# Why is my grass growing like this?



## Jimefam (Jun 22, 2018)

So i lowered the HOC and started reel mowing sunday morning from 1" rotary mowed to .5" reel mowed. Looked not too terrible considering but i cut it again this AM at same hoc and i notice all the tips of the grass are like a pale yellow or white color. Looks pretty shitty imo. It wasnt the darkest green or anything at 1" but looked better then this. What am i missing?

Grass at 1" rotary cut


Fresh off a .5" reel cut


And this is right now


----------



## ctrav (Aug 18, 2018)

I would think it's just stressed a bit. Give it some water if you haven't had rain recently or since first cut at .50". Give it another cut in 2-3 days and see how it looks. Raising the HOC just a tad would probably help. I'm new at reel cutting so more experts may have another opinion...


----------



## Jimefam (Jun 22, 2018)

Gave it about 30 mins of irrigation time 15 pn 15 off 15 on the night i cut it and we've had some rain since. This is the second cut at .50 i had planned to raise the hoc to .75 after the first cut but the opinion on here was it wasnt necessary. Will run that zone again tonight and in the AM and hopefully it will help. Wife of course was like all that extra cutting and you ruined it lmao.
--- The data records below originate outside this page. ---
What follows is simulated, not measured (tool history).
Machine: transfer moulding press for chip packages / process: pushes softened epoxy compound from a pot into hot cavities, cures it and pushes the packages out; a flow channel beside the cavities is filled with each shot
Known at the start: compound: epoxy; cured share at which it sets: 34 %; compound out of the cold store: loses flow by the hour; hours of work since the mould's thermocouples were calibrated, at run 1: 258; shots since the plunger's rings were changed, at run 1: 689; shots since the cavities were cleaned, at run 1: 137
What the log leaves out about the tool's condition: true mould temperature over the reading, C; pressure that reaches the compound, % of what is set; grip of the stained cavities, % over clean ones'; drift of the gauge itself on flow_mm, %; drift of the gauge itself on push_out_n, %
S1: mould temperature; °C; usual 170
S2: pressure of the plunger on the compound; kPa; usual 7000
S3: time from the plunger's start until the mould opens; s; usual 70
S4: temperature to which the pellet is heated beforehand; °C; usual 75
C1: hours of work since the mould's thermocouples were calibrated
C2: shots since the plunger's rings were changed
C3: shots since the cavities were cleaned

Edit: one thing of note as well is I cut it sunday evening and again this morning like at 8am and i really didnt cut much at all. Seeing everyone say they have to cut bermuda like every other day at .50" or lower made me expect a ton of growth but was surprised at how little it had grown.


----------



## RayTL (Jun 4, 2018)

Is the reel sharp, properly adjusted?


----------



## TN Hawkeye (May 7, 2018)

RayTL said:


> Is the reel sharp, properly adjusted?


That's what I was thinking. It looks like all the yellow tips didn't get cut. 
@Jimefam did you check the mower with paper to see if it is cutting properly?


----------



## Jimefam (Jun 22, 2018)

RayTL said:


> Is the reel sharp, properly adjusted?


Apparently yes. I took it to a place close by here that services and sharpens mowers he backlaps them as well and if they need to be sharpened he has reel works pick them up. Anyways he changed the oil greased everything but said it didnt need to even be backlapped. I had it sharpened last year by reel works and cut maybe 5 more times after that so its apparently still good. I wanted to have him backlap it since it had been like 7 months just sitting but he said he would just be charging me for nothing. If you think that it though i wouldnt mind driving it up to reel works to get it redone.


----------



## Jimefam (Jun 22, 2018)

TN Hawkeye said:


> RayTL said:
> 
> 
> > Is the reel sharp, properly adjusted?
> ...


Will check it tonight.


----------



## J_nick (Jan 28, 2017)

You need to raise it up from the scalp HOC. If you don't you'll just continually scalp.


----------



## Redtwin (Feb 9, 2019)

That last picture looks like a lot of missed blades. I would check reel/bedknife adjustment. Is it cutting paper? That's what my grass looked like when I had a bunch of seed heads popping up.


----------



## erdons (Apr 3, 2018)

I think your grass just need to adapt to the low HOC. Give it a few weeks of mowing at that height and it will start looking better


----------



## Jimefam (Jun 22, 2018)

Redtwin said:


> That last picture looks like a lot of missed blades. I would check reel/bedknife adjustment. Is it cutting paper? That's what my grass looked like when I had a bunch of seed heads popping up.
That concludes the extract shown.